Las Vegas Sun

April 25, 2024

Rebels’ hopes high in Homecoming Game against Wyoming

During his senior year at Norton High School in Norton, Kan., Jeff Boyle had scholarship offers from Big 12 Conference powers like Nebraska and Missouri.

Instead, the 6-1, 280-pound nose guard signed with Wyoming for one simple reason ... football.

Seems the Cornhuskers and Tigers wanted Boyle, a three-time Kansas state champion heavyweight wrestler, to continue his mat career at their schools. However, Boyle, who had been wrestling competively since kindergarten, wanted to give football a shot.

Enter Wyoming coach Dana Dimel, who knew of Boyle from his days as a Kansas State assistant. Dimel gave Boyle a football scholarship.

The move has paid big dividends for the Cowboys (4-1, 2-0), who enter Saturday afternoon's WAC Mountain Division game against UNLV (0-6, 0-3) at Sam Boyd Stadium ranked first in the WAC and 14th in the nation in scoring defense, yielding an average of just 15.0 points per game.

Boyle (22 tackles, 2 sacks), a true sophomore who earned second team Freshman All-American honors from The Sporting News a year ago, and junior defensive tackle Brian Van Emmerik (10 tackles, 2 1/2 sacks) have played key roles, especially when it comes to stopping the run up the middle.

Wyoming is third in the WAC and 31st nationally in rush defense, yielding just 124.0 yards per game.

"Those guys are both physical and strong up front," UNLV coach Jeff Horton said.

"(Boyle) and Brian Van Emmerik are both about 275 pounds and they both have waistlines of about 33 inches," Dimel said. "Both are ex-wrestlers. Between the two of them, in high school they lost one match in their whole career. That's how they go into every ballgame ... that they're going to win the wrestling matches that go on in the trenches."

Few, if any, offensive linemen are going to be able to win a wrestling match with Boyle.

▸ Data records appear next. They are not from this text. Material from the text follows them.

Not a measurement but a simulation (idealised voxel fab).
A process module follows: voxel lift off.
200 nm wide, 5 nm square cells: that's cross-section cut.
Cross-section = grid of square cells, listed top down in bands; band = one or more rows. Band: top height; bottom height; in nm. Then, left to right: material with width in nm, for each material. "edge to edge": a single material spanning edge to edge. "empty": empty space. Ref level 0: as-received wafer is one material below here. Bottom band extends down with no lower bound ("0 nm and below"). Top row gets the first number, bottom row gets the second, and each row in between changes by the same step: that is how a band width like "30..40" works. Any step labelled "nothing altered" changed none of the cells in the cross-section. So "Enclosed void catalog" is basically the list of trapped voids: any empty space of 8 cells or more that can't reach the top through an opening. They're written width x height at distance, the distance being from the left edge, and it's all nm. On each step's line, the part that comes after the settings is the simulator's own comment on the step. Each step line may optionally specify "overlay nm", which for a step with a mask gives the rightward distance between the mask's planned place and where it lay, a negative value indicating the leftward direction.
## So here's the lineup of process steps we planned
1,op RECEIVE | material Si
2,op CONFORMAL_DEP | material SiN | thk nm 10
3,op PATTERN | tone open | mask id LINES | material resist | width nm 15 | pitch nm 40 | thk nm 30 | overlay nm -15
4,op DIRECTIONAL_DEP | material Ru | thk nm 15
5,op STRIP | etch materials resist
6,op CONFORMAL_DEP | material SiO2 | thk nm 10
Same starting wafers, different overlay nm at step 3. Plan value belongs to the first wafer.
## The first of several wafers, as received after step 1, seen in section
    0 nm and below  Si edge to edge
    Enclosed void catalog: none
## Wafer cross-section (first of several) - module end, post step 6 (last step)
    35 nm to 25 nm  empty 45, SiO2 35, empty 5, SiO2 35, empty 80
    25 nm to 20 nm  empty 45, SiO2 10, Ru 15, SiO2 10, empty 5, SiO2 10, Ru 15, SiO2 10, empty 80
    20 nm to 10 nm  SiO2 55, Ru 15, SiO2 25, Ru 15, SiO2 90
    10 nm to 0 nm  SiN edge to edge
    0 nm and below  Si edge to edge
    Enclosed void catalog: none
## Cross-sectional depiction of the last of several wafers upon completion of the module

In his junior year at Norton, he was named the Outstanding Wrestler of the West Regional Junior Nationals in Las Vegas. Boyle won the heavyweight divisions in both Greco-Roman and Freestyle that year.

"That was at the end of my junior year," Boyle said. "But going into my senior year I wasn't really sure if I wanted to go to college to wrestle or play football. I decided I wanted to concentrate on football."

Wyoming's defense comes into Saturday's game with UNLV off its best performance of the season. The Cowboys held SMU to just seven first downs and 196 yards in total offense in a 12-7 victory in Laramie last Saturday.

Meanwhile, UNLV, which will once again start fifth-year senior Chad Reed at quarterback, is trying to bounce back off of its worst offensive showing of the season, managing just five first downs and 98 yards in total offense in a 38-14 loss at BYU last week.

"Running the football is going to be the crucial thing," Horton said. "If we can't do that, we'll be in trouble. And we have to be real sound up front picking up their twists and stunts."

Rebel notes

The Rebels are 3-1 in Homecoming games under Horton, including a 41-6 win over Illinois State last year. ... UNLV has lost 11 straight games and will tie its school record in that category with another loss Saturday. ... Wyoming has lost its last four games on the road. The Cowboys last win away from Laramie was a 34-30 victory on Oct. 11, 1997 at Nevada-Reno.